Meanwhile, because He acts like a potter, He is defeated again and again by the character of the clay, for He will not run counter to the free will of the individual or of a nation. If a great and powerful nation deliberately turns back from Christianity to Paganism, if that nation deliberately declares regret that it took up Christianity in the fourth century, if it has adopted the gospel that Might is Right, if the people turn to Odin as their ideal instead of to Christ, they defeat the plan of the great Potter; and so He cannot have the porcelain vase of universal peace. You have no right to blame God; it is the work of the Devil. God is hindered at every moment by the Devil and all his works; you cannot therefore blame our great and glorious God for the defeat of His design. The great Potter is not to be blamed because of the refractoriness of the clay.
But here comes the splendid resourcefulness of the great Potter. Although He cannot get out His first design of the porcelain vase of universal peace, He is not defeated. He has got a second-best; He will have a beautiful bowl of universal service—a people offering themselves out of sheer patriotism for the service of their country. And that is what He has produced to-day. Who would have thought that five millions of men would have volunteered to fight for their country? Who would have thought that every woman would feel herself disgraced if not doing something for her country as nurse, physician, or in a canteen? Why, the spirit of service abroad to-day among men and women is something we have not seen in our country for a hundred years. The great Potter, then, has produced something from the clay; He has produced the beautiful bowl of service. Let us thank Him for that!

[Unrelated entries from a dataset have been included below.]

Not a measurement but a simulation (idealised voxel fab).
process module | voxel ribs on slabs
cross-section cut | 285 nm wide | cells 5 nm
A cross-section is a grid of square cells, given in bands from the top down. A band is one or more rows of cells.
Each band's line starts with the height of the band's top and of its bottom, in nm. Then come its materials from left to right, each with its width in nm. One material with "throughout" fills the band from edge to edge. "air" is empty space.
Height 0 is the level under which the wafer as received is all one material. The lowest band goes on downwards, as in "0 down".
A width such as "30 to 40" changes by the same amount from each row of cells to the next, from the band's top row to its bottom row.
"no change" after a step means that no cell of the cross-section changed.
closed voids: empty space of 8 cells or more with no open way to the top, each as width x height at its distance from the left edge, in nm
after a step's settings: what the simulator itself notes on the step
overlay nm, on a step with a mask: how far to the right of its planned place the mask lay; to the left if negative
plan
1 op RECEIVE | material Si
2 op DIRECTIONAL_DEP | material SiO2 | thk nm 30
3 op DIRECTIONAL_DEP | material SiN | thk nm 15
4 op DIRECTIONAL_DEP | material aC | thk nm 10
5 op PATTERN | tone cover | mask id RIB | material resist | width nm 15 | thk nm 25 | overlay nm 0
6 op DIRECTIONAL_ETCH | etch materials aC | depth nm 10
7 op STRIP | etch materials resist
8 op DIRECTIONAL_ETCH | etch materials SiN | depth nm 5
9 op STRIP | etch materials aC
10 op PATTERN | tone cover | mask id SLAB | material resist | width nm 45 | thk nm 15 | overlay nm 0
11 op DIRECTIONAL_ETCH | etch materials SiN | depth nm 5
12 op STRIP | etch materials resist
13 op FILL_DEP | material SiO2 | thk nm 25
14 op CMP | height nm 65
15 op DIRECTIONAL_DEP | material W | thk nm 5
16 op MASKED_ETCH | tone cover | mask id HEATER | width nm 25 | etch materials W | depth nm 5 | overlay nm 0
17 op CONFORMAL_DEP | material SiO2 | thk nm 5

2. But it is not only upon the war that the picture of the potter and the clay throws such light; it also shows what we have to do with our country. There are some people who imagine it is inconsistent to say two things at the same time. People blame me for declaring two things in the same breath. One is that we never have had such a righteous cause; that we are fighting for the freedom of our country, for the freedom of the world; that we are fighting for international honour, for the future brotherhood of nations; we are fighting for the "nailed hand against the mailed fist." But, on the other hand, are we to speak as if we had no faults of our own? Are we to take the tone of Pharisees and say, "We thank God we are not as other men, even as these Germans"? We have to admit that we have grave national sins ourselves, and if we want to shorten the war we have to put these national sins away. That is why we are going to have a national mission this autumn, and we are preparing for it now.
The Church is going to preach this great national mission, and—please God—our Non-conformist brethren will fall in on their own lines and do the same. We have great national sins, and we have to put those away if we would shorten the war. What a disgrace it is still to have a National Drink Bill of 180 millions! What a disgrace it is that we have not yet more thoroughly mastered immorality in London! What shame it is that still there is so much love of comfort, and that there are people making all they can out of the war!
We have to get rid of all this; we must have the spirit of sacrifice from one end of the nation to the other. We have to ask the great Potter to remake the country, to give the Empire a new spirit. Why was it that, when I had myself pressed a Bill to diminish the licensing hours on Sunday from six to three—a harmless reform, you would have thought—to give the barmen and barmaids a chance of Sunday rest, that was shelved in the long run? Why was it that we could not raise the age for the protection of girls even to eighteen? There is much to be purged out of our country, and there could be no greater calamity than for this war to end and England still to be left with her national sins.
Therefore the great Potter must remake us. He may have to break some nations to pieces like a potter's vessel. It is possible for a nation to be so stiffened in national sins that there may be nothing for it but to break it in pieces. We pray God that we may not be so far gone as that, that we may still be plastic clay in the hands of the Potter. That is our prayer, that is our ideal, to be a new England, a new British Empire, and that God may use us as His instrument in freeing the world.
3. But—and let this be my last word—we ourselves individually must be re-created. Have you ever thought, brother or sister, that the great Potter had a design for you? That, when He planned you, He planned a devoted man who would be a powerful influence in the world; that He planned you, my sister, to be an example of attractive goodness. How many people have you brought to Christ? How powerful a witness do you give in this city? Suppose that you, who were meant individually to be powerful instruments in God's hand, vessels He could use, have become middle-aged cynics, or sneer at the religion you profess to believe in, there is only one thing to be done. You must get back to the design the great Potter had for you. We have all some reason to admit that we have been marred in the hands of the Potter, and to ask the Potter to make us into another vessel as it may seem good to the Potter to make us. In this there are only two conditions—to look up and to trust heaven's wheel and not earth's wheel.
"Look not thou down, but up!
To uses of a cup,
The festal board, lamp's flash and trumpet's peal,
The new wine's foaming flow,
The master's lips aglow!
Thou, heaven's consummate cup, what needst thou with earth's wheel?"[2]
We have to realise this, that we can be remade, that God's power can do anything; but that we may go on for ever as we are unless we really put ourselves in the hands of God. What, then, I ask every one of you, is to take the clay of your nature with the prayer, "Just as I am, without one plea," and place it in the great Potter's hands, that He may re-create you into the man or woman God meant you to be. Nothing can more effectually shorten the days for our boys in the trenches.